Thursday, September 13, 2007

Why Sgt. Barry Arrested Me

After I obtained the police report of my February 17, 2003 Walgreens arrest (for using a "counterfeit" $100 bill which turned out to be genuine), I learned the identity of San Francisco police Sgt. Jeff Barry.

I then connected the dots and tied our last unpleasant encounter in 1995 to his conduct in either directing me to be arrested or in allowing it to happen when there was no “probable cause" to do so.

What I could not understand is why he did so. How could he carry a grudge against me for so long and to that extent?
It was a minor tiff. Because he was in charge of the boys' athletic program at the parochial school both our sons attended, I had gone to see him in 1995 to ask him why his basketball coach had not allowed my son to play for even a minute during the three games I went to.

He in turn was upset about a no-guns policy of the City College Board of Trustees (where I sit as a Trustee) which he said endangered the life of his brother-in-law. Although we were both upset at that meeting, it should have been no big deal.

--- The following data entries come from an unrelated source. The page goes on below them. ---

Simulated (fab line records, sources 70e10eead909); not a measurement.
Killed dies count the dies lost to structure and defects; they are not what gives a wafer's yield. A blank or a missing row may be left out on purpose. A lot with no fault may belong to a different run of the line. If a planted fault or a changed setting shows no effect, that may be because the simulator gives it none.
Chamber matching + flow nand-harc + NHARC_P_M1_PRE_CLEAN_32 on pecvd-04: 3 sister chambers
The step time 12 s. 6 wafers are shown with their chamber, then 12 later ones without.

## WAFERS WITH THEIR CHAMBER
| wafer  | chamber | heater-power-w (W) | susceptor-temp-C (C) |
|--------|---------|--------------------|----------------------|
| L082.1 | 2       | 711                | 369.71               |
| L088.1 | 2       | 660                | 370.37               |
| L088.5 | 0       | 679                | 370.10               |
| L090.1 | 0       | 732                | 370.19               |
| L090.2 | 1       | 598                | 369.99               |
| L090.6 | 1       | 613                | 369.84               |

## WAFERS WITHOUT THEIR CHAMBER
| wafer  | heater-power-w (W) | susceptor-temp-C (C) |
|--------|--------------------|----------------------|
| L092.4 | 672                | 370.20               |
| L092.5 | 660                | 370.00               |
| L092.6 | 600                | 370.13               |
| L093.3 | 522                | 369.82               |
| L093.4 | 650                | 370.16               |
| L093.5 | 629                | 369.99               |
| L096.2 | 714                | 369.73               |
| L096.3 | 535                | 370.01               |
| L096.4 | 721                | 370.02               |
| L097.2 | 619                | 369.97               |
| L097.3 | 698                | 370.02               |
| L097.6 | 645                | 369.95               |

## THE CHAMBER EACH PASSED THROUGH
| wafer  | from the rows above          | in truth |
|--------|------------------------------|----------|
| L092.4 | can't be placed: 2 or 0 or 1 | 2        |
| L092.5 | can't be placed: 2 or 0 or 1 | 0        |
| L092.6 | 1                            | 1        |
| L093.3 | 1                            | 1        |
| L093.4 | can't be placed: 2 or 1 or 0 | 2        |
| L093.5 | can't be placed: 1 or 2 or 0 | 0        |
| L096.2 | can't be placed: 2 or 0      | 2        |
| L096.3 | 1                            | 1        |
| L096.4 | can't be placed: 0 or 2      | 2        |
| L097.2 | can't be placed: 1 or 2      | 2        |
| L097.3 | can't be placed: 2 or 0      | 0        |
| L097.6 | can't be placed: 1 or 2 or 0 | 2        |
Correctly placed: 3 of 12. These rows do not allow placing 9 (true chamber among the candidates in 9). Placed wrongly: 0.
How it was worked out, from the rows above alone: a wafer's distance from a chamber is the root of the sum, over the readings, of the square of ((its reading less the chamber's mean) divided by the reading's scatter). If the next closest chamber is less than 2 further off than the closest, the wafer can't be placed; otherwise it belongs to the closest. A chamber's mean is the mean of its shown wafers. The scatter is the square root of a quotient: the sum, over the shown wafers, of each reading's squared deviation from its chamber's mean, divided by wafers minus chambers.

So why? Over the years, a few have suggested that it is in the nature of power to corrupt. When you have the absolute power to humiliate another human being you do not like, it can be very difficult to resist the temptation to exercise that power.

Still others have suggested that racism was involved. It was no accident that both Sgt. Barry and Officer Michelle Liddicoet are white and that I am Filipino. Had I been white, like then Supervisor Gavin Newsom, they never would have even considered arresting me.

One friend, who has frequent contact with white police officers like Barry, explained that many of them feel threatened by minorities, especially those they perceive to be superior to them in qualification and achievement. These damn minorities must be put in their place and lowered a peg or two or more.

Many of these police officers of Irish descent, my friend said, went to Bishop Riordan High School because they did not have the grades to go to Sacred Heart or Saint Ignatius. They went to college at either San Francisco State or a the Jesuit-run University of San Francisco, obtaining a bachelor’s degree and going no further.

Becoming a San Francisco police officer or a fireman is the most they ever aspired to be or could ever hope to be. That ambition was probably all right back when they knew that they could rise through the ranks to make it all they way to the top and someday be Chief of Police.

But times changed. Because of “affirmative action,” minorities were allowed to become police officers and firemen and even promoted to officer posts. The opportunities for promotion for the Jeff Barrys of San Francisco were narrowing. They may never make it to chief. All because of “those damn uppity minorities.”

About a week after news of my arrest was published in the papers, I received a call from Chief Earl Sanders, the first African-American police chief of San Francisco. He called to express his apologies for the actions of his police officers.

We had a long conversation as Chief Sanders explained the presence and prevalence of racism within his police force even with him as chief. “Some officers landed on Plymouth Rock,” he said. “Other officers had Plymouth Rock land on them.” We chuckled at that observation.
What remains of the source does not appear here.